Reply from Hannah about everyone's feedback in this thread and in the comments section on the survey.

Quote:

"Hi everyone,
Firstly I would like to thank all of you who have completed the questionnaire so far, I have been thrilled with the response and I am extremely grateful for the honesty and openness with which many of you have responded. Secondly, I would like to thank all of you who have left me feedback, both on the questionnaire and here on the forum - it is really useful for me to hear what you think. Ultimately, I want the questionnaire to be as easy and trouble-free for you to complete as possible, so it is good to know some of the issues that have been highlighted. This is my attempt to address them.

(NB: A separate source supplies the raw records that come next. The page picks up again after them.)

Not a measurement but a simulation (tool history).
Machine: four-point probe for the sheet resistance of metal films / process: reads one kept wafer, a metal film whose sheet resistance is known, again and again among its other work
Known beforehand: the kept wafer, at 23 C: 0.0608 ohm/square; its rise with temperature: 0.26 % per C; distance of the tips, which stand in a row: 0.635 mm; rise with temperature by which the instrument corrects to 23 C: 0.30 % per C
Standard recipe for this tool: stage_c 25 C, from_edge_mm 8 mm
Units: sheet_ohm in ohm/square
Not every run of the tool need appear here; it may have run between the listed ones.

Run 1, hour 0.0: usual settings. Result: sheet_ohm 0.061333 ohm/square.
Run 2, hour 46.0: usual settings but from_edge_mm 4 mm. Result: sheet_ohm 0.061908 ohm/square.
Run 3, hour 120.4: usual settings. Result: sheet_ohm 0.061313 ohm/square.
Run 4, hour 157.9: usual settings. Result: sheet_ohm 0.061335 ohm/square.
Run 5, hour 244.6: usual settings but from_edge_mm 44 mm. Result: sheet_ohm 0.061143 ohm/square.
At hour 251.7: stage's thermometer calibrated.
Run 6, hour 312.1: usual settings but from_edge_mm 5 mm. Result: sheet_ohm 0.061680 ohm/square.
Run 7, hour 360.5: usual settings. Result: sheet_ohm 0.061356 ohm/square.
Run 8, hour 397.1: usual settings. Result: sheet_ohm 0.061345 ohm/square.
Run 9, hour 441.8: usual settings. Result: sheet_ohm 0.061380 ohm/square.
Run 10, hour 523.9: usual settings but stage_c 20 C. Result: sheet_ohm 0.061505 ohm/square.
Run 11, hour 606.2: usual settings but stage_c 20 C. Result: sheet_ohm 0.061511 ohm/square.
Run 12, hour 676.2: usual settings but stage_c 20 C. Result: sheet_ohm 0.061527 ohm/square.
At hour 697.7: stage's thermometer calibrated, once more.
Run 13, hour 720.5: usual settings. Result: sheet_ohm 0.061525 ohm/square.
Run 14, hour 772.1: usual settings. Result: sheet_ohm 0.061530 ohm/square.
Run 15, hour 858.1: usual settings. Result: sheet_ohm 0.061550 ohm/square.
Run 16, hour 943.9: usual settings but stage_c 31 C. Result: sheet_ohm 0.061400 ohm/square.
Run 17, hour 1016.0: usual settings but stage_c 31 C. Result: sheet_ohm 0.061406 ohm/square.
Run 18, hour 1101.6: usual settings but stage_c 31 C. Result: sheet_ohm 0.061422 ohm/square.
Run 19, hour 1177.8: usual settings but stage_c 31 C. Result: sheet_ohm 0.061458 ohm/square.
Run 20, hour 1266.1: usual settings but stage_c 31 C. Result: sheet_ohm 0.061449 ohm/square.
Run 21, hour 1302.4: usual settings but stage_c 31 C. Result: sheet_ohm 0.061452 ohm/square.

The first issue seems to be regarding the question asking participants to identify and describe one traumatic event, which several of you have quite rightly highlighted that this feels impossible for those who endured prolonged abuse or multiple traumas. This is one of the key problems with research in this area, as it presumes that people can identify one single traumatic experience and refer to that when responding to questions, when in reality it can be extremely difficult to separate out anything specific from periods of prolonged trauma and its consequences. I debated over how to phrase this question for a long time when designing the study, and decided to use the standard format seen in most research studies in this area, but I now see it might be more useful if I rephrase it, or at least clarify here to those of you yet to complete it but intending to do so. Basically, when completing the questionnaire, if you are able to identify one particularly distressing or traumatic incident, then do so, but if you can't then don't worry about it - you can be as general or specific in your response as necessary. Furthermore, as King Tut points out fantastically (and much more eloquently than I would be able to!), it is often the response to the event and its emotional aftermath that is experienced as most traumatic, rather than the details of the event itself. So if you want to write about feelings rather than specific events, that's fine too. I am here to learn from you guys - you know the right way, not me, so answer this question however feels best for you.

The second issue relates to the final section of the questionnaire, which asks about how your life may have changed following your experience. Many of you have pointed out that you were so young at the time that it is hard to see whether these changes occurred because of the event or whether they would have happened anyway. Similarly, did they occur because of the event itself or the experiences people had in its aftermath? All of these are really valid points to raise, and to be honest with you I don't know that there is a right answer, or indeed a question out there that would be able to find the answer. These questions are much bigger than my whole PhD can address!

I guess M3 points out the crux of the matter:
"Many of these questions I would give different answers if you are asking: 1) At the time of the abuse, how did the abuse affect you in these areas, versus 2) Now that you've been in recovery, how do these things affect you. Many of the changes that the abuse made in my life I've reversed since I've been in recovery. So one answer is more directed to the affects of the abuse, but the answer as to how I am now reflects the affects of my treatment and healing."

I agree wholeheartedly with this issue, but I suppose not everyone who participates in the study has reached a point where they can separate their thinking into 'before' and 'after' recovery; or into effects of abuse vs. effects of healing. What this essentially highlights is that every single one of you has had a completely unique experience, and are at different stages in your healing journey. What this means is that the questionnaire will never be a perfect fit for any of you. I am having to use a very broad approach to deeply personal issues - if I could interview every single one of you personally then I could shape the questions to fit better, or I could clarify what I mean, but unfortunately I am having to use a 'blanket' approach in order to obtain as much information as possible in a relatively short time. The consequence of this is that the questions may be more relevant or easy to answer for some of you and not others.

I hope I have been able to clarify a few things for you. I am truly grateful for your willingness to participate in my research project, and I look forward to learning more from the responses.

With best wishes to all members of the MS community,
Hannah"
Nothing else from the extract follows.